However, tofu is not for everyone. Several different people have come up to me recently asking what they’re doing wrong or how to cook tofu in a way that makes it edible. These friends happen to be health nuts in their own right, just truly trying to figure out how to make tofu taste good. Even though it may seem like a right of passage into vegan-hood, the bottom line is that it’s just another food that some people like and some people don’t. It just so happens to be extremely versatile so many people don’t know that they like it until it is prepared to their tastes. The take away message here is short. 1, you are not a bad vegan if you don’t like tofu, 2, listen to your tongue (it’s like your heart, but gives clearer messages and won’t leave you in a pool of tears later on down the road) and the easily acceptable #3, be open to trying it new ways!
For all those that have asked, and those that haven’t, here is my go-to tofu preparation. It’s my favorite way to throw it into a meal (see chocolate covered katie for some KILLER desert interpretations). Here’s the full recipe for one of my favorite meals but feel free to just skim for the tofu advice.
Indian Roasted Cauliflower with tofu and sweet potato
Ingredients
- 1 block of “extra firm” tofu
- 1/2 head of cauliflower
- 1 medium sweet potato
- 3/4 cup of tiki masala sauce (I keep store-bought asian sauces on hand as a quick way to jazz up veggies)
- 1 tablespoon nut butter (trust me)
- 1/2 tablespoon salsa (I wanted an extra kick, but it’s optional)
Directions
- Open the package so that the tofu juice can drain out, empty as much as you can

- Now wrap it in paper towels. It may not be the most environmentally friendly advice I can suggest, but if you don’t have a tofu press it works pretty well.

- I normally make it a few layers thick, if I can already feel liquid soaking through I throw another layer on top. Then, I comfortably lodge it under a stack of cookbooks, or something equally heavy.

- Now go about your daily business. I let it wait for AT LEAST twenty minutes but I typically aim for 40. Especially for baking, it varies depending on how you’re planning on cooking it. If the paper towel soaks through you may want to swap it out for a dry one at some point.
- While you’re waiting, peel and chop the sweet potato and break apart the cauliflower.
- When your time is up, preheat the oven to 400F
- Next step is to unwrap it. It will likely be beautiful and appetizing at this point. Just kidding. It will look weird and smell of a rice field during monsoon season. I’m assuming. I haven’t actually been to a rice field.

- Now slice it up however you’d like. I typically make little cubes for when I’m tossing it in with veggies, kind of the same size as whatever else I’m cooking.

- I mixed the tiki masala with the pb and salsa first (heating to make it easier), and then pour it over the cauliflower, sweet potatoes and tofu. Mmmmmm.

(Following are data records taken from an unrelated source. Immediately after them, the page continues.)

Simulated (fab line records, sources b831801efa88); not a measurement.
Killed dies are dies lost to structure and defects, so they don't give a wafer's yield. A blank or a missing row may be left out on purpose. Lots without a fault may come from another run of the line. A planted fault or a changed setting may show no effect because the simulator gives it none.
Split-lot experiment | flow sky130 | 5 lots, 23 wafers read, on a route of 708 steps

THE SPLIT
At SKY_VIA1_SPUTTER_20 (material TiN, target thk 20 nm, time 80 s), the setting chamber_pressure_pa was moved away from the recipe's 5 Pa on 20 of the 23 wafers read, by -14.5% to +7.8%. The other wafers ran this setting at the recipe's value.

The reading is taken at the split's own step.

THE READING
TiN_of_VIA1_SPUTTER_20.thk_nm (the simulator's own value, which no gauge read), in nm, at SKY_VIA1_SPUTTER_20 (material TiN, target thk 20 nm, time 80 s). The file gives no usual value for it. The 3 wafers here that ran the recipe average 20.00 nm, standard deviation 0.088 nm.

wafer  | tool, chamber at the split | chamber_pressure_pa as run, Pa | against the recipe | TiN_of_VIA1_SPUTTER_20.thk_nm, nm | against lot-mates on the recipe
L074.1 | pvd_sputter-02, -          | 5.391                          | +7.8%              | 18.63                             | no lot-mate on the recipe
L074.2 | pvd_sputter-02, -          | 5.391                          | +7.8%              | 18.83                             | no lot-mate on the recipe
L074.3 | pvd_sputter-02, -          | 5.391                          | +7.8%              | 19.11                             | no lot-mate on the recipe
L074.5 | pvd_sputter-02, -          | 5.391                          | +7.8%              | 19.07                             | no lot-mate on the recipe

- Grease a pan, spread the veggie mixture out, toss it in the oven, and set a timer for 15 min.
- Half way through flip the veggies over so they can bake evenly, and set it for another 15 min.
- Total bake time is normally between 30-45 minutes for me, but I check it frequently at the end.
- You’re looking for a golden, slightly tough exterior. Similar to chicken nuggets. Since you’re not frying, it won’t get that hard crispy crunch, so if you cook it too long it will just burn.
- When it’s done and your whole house is smelling heavenly, serve it up how you’d like and dig in! The first night I had it with spinach and rice, but I had them alone for leftovers and I think I preferred that method.
Enjoy! Feel free to through feedback my way, very open to new ideas!